Given what I feel like is a growing class war in modern America, I wish more could embrace stories like this, and not the culture of putting down others' hard work in the name of "equalization." Some accomplished people (such as Asian immigrants or refugees, in this case) have worked really really hard to get where they are.

2 comments

There are many unemployed engineers in India and china. If everyone did software engineering there would be a lot unemployed software engineers.

http://articles.economictimes.indiatimes.com/2013-06-18/news...

There is a lot of luck involved in life. Maybe this guy dies on the boat like a lot of other people. I think silicon valley has a very skewed view of the world.

The unemployed engineers in India are the bad ones - they got into engineering because it's an easy ticket to a flat/car/wife even if you have no real interest in the field. A few are stuck in a bad location due to family obligations. This is actually a common pattern in tech hiring; you see similar patterns in parts of academia (e.g. math).

If hiring good people was easy then Bangalore wouldn't be paying more than Europe \ London (in nominal rupees, i.e. not adjusted for cost of living.)

Having spent quite a bit of time hiring in India, good luck finding a competent unemployed engineer. (If you can find one, I'll make them employed very quickly.)

I think the point is we should not be encouraging liberal art majors to do software engineering, because the liberal art majors will be bad at software engineering and thus unemployed.
Well the difference is these stories are really really rare where as stories of struggling college graduates with mountains of debt are pretty commonplace.

Might as well tell people to gather inspiration from tales of lottery winners.

They may be lottery winners, but you have to buy a ticket to play. Maybe the goal of stories like this is to inspire people to try, even if winning is very unlikely people have to play for there to be some winners.
One of them is easy, the other is hard.

Getting into debt is easy. I could go out tomorrow and with 100% certainty buy an expensive car and enroll in an expensive college program.

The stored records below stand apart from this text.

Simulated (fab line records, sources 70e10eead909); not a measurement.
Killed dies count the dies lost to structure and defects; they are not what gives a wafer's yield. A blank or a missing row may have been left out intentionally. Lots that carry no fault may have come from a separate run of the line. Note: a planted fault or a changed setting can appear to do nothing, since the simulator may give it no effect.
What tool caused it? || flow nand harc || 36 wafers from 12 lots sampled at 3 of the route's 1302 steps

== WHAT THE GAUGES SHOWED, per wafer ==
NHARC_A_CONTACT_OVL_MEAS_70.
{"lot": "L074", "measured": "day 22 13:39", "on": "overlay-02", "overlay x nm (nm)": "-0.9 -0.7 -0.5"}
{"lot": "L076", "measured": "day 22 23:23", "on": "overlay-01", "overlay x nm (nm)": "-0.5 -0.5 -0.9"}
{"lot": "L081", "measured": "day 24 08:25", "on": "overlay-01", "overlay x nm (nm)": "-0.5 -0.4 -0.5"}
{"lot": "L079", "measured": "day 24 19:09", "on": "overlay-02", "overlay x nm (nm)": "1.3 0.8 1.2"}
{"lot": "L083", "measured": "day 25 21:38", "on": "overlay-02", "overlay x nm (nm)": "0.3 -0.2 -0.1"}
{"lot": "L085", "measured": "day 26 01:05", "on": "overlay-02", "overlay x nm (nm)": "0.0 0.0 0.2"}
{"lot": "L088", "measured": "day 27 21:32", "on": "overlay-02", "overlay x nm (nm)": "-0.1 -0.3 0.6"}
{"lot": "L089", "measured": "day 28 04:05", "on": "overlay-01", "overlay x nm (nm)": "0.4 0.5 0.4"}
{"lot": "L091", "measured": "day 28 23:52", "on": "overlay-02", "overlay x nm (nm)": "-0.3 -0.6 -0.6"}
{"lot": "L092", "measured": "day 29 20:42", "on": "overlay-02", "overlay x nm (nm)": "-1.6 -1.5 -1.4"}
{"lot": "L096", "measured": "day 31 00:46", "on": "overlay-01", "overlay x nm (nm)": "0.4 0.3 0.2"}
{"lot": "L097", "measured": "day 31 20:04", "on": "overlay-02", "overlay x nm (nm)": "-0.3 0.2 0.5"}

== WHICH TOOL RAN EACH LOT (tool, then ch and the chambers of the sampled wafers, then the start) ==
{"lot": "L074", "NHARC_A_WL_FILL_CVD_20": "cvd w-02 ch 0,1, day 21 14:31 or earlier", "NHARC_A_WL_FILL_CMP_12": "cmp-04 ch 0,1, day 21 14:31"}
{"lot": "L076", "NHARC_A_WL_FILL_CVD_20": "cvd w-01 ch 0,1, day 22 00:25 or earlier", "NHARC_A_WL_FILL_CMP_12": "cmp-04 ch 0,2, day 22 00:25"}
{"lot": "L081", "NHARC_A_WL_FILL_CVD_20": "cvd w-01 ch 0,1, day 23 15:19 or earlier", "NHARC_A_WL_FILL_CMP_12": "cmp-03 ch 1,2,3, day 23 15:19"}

I could not say the same about going out and starting a billion dollar unicorn.

If you think being a refugee and having to flee your home country is winning the lottery?
Most refugees don't get out so yes it is like winning a lottery.
Being a immigrant in my opinion is absolutely no like winning the lottery as adapting to the new culture, schools, and language was a terrible experience for many that are apart of the Vietnamese American story. Enduring the trauma of racism, bullying, gangs, xenopobia was not be what I would analogize as winning the "lottery".

I'd dare you to ask Thuan, with a straight face, if he feels like he won the lottery. There was a element of luck but by no means you should think that refugees are winning the golden ticket by merely escaping.